Concedingly the Tariff Regulation and Tariff Order already notified is in force. In terms of Section 64(6) a Tariff Order shall, unless amended or revoked, continue to be in force for the period specified in the Tariff Order.
11. Concedingly the CERC Tariff Regulation, 2001, which apply to the period in question and only in terms of which only Tariff was determined and Tariff is payable. There is no enabling provisions in the CERC Tariff Notification much less an exemption has been provided in the CERC (Tariff Regulations) 2001, which would enable the CERC to deviate even in cases where it comes to the conclusion that unintended and hardship is caused to the beneficiary, namely the first Respondent.

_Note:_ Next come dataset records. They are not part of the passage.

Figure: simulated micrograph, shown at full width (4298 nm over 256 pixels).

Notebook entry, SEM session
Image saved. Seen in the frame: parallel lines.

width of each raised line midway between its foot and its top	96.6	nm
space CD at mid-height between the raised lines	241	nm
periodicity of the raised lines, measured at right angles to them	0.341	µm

12. In exercise of power conferred under Sections 28 of the Electricity Regulatory Commission Act, 1998, CERC framed the Central Electricity Regulatory Commission (Terms and Conditions of the Tariff) Regulations, 2001. The said regulations came into force on 1^st April, 2001 and remained in force for a period of three years unless reviewed earlier or extended by CERC. There is no controversy that the said Tariff notified and Tariff Regulations apply to the case on hand as well as for the Tariff period 1^st April, 2003 to 31^st March, 2004 as per the provisions of The Electricity Act, 2003.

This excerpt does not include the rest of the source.